The following regular expression matches any string that matches the pattern you want: ASSOC[0-9]{3}.
If you also want to extract the 3-digit ID as a so-called regex-group from the match, the expression must be as follows: ASSOC([0-9]{3}).
The [0-9] says here, that we expect a number-character (digit) of 0-9. The curly brackets also express that exactly 3 digits, therefore a 3-digit number is expected.
On Regex101 you also have the possibility to validate different inputs with this regex. Furthermore the regular expression is explained in detail.

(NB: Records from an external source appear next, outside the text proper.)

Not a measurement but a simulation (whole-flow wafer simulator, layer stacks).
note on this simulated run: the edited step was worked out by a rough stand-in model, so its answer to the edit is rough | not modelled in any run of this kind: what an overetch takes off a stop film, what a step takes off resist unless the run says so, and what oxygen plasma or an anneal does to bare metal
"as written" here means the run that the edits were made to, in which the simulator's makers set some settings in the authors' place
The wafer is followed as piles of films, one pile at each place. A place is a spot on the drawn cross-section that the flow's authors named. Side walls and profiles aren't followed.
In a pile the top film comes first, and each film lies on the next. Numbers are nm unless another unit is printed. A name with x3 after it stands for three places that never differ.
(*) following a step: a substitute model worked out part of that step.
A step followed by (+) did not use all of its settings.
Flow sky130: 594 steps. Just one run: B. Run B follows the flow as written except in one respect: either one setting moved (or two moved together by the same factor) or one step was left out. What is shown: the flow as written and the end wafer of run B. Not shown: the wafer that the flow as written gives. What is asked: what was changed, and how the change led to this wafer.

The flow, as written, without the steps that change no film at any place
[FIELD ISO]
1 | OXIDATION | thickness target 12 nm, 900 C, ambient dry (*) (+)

Example 1: https://regex101.com/r/zEN9Gt/1
Example 2: https://regex101.com/r/zEN9Gt/2
In Java you could test this as follows:
import java.util.regex.Matcher;
import java.util.regex.Pattern;
final String regex = "ASSOC([0-9]{3})";
final Pattern pattern = Pattern.compile(regex);
final Matcher matcher1 = pattern.matcher("ASSOC123");
final Matcher matcher2 = pattern.matcher("Assoc123");
if(matcher1.find()) {
System.out.println(matcher1.group(1));
// Since ASSOC123 is a valid input for the regular expression,
// matcher1.find() is true and we can output the 3 digit number (attention: group 1!).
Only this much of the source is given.